The Federal Reserve has squeezed in one more interest rate rise before the year end, pushing U.S. stocks into negative territory.
Capping off a busy year with a widely expected move, the central bank lifted the target range for the federal funds rate by a quarter point to 2.25 percent to 2.5 percent, citing a strong economy.
“Job gains have been strong, on average, in recent months, and the unemployment rate has remained low,” it said in a prepared statement accompanying the announcement. “Household spending has continued to grow strongly, while growth of business fixed investment has moderated from its rapid pace earlier in the year.”
After raising rates nine times since 2015 and four times this year, the rate setters indicated that some more “gradual” increases were on their way next year, although they now expect to push up rates only twice in 2019 instead of three times.
Nevertheless, the prospect of further rises – even if they were less than previous forecast – spooked investors, with the Dow Jones Industrial Average closing down 351.98 points, or 1.49 percent, to 23,323.66, the lowest level so far this year, while the S&P 500 was 1.54 percent lower to 2,506.96.
It will also no doubt make retailers nervous as they’re hoping consumer spending will remain on its strong path next year and while shoppers have taken the increases in stride so far, that could become more difficult as rates creep upward and push borrowing costs higher.
The concern is that maintaining credit-card balances, student loans and many mortgages will become more expensive as rates continue to edge upward, which could lead consumers to start to curb discretionary spending.
As well as raising concerns over consumer spending, the Fed’s policy of hiking rates has garnered negative attention from President Donald Trump, who has broken with tradition to openly criticize the Fed – something presidents usually refrain from doing as the rate-setting committee is meant to be independent.
In the past few months, his rhetoric has gotten stronger, calling the Fed a bigger problem than China and even said he was unhappy with his selection of Powell as chairman.
Not giving up, he took to Twitter again Tuesday: “Don’t let the market become any more illiquid than it already is. Stop with the 50 B’s. Feel the market, don’t just go by meaningless numbers”

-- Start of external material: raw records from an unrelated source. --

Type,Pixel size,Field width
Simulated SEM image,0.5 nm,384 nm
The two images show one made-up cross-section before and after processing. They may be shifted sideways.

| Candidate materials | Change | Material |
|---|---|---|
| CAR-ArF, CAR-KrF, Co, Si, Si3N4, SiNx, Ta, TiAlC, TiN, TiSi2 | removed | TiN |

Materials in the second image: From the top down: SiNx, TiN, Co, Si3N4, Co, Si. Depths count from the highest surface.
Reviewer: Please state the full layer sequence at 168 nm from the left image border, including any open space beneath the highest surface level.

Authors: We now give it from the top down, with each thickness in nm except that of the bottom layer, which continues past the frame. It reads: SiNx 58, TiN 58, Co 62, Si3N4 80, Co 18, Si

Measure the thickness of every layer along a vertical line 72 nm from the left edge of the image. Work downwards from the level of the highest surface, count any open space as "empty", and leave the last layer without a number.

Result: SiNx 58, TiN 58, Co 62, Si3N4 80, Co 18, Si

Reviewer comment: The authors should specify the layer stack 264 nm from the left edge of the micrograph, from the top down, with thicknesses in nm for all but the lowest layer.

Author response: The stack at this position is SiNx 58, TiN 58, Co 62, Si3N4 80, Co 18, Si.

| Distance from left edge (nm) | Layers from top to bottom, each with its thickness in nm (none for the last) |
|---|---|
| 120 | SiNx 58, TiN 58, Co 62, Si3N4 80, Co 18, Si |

When asked for his reaction about Trump’s rhetoric, Jerome Powell, the Fed’s chairman, said “nothing will deter us from doing what we think is the right thing to do”.
He added that he’s not worried that Trump’s comments could interfere with the Fed’s ability to communicate with markets about what it is doing.
As for volatility in the U.S. markets, he said while the Fed follows markets really carefully, no one market is the single dominant indicator and what really matters is if changes are sustained overtime.